Ethiopian Supreme Court Refuses to Annul a London Arbitral Award

The Cassation bench of the Supreme Court of the Federal Democratic Republic of Ethiopia has on July 14, 2019 rejected Agricom International’s (Swiss) plea for the annulment of an arbitral award in favor of the Ethiopian Trading and Business Corporation (ETBC). The final award was made in London by a five-member GAFTA (Grain and Feed Trade Association) Appeals Tribunal on 27 February 2018. The First Tier Tribunal’s final award followed a web of consolidated appeals before the Commercial Bench of the English High Court

Agricom’s annulment petition to the Ethiopian Supreme Court was based on the Supreme Court’s own precedent in the Permanent Court of Arbitration (PCA) Case No. 2013-32 (Consta JV v. CDE). In that case, the Supreme Court annulled an arbitral award for error of the interpretation and application of Ethiopian law. It exercised jurisdiction because the legal seat of the arbitration was Addis Ababa although the case was administered by the PCA and heard in The Hague.
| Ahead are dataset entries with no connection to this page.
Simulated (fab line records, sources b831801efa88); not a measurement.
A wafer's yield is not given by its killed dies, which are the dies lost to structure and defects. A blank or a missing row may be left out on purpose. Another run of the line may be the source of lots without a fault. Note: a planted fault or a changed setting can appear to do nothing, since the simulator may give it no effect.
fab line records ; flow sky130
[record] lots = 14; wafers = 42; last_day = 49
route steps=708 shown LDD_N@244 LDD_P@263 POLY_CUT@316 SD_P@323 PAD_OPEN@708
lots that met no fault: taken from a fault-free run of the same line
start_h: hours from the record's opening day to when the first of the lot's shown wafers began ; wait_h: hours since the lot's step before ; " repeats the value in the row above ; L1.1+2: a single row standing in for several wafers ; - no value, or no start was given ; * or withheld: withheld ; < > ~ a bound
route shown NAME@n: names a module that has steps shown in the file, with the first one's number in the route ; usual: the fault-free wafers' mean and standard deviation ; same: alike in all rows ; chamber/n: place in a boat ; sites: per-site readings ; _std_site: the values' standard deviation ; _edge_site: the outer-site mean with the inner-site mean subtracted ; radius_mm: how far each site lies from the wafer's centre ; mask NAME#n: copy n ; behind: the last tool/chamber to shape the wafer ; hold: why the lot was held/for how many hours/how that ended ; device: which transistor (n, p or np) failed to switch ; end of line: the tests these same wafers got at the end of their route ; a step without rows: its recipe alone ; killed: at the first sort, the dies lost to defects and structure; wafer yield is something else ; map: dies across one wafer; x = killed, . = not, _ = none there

Agricom argued before the Supreme Court that under PCA Case No. 2013-32, the Supreme Court had reaffirmed its constitutional mandate to be the final arbiter of all questions of Ethiopian law regardless of where the tribunal might have been seated. It further argued that because the applicable substantive law in the Agricom case was Ethiopian law, the Court had jurisdiction to review for reversible error. ETBC, on the other hand, argued that the Agricom case is fundamentally distinguishable from the Consta case because, unlike the Consta case, the legal seat of the Tribunal was in London, not Addis Ababa, which gives the English courts the exclusive supervisory jurisdiction. The Supreme Court agreed with ETBC’s position and dismissed Agricom’s annulment petition. This is a remarkable clarification of its own jurisprudence on annulment of arbitral awards in Ethiopia. This annulment petition was the last potential obstacle to ETBC’s enforcement effort.

In this case, both parties were represented by prominent Ethiopian lawyers: Alemu Denekew (who also served as an expert witness in the London judicial and arbitral proceedings) for Agricom, and Dr. Zewdineh Beyene Haile (who also led a group of international lawyers in the London judicial and arbitral proceedings as a part of Addis Law Group) for ETBC.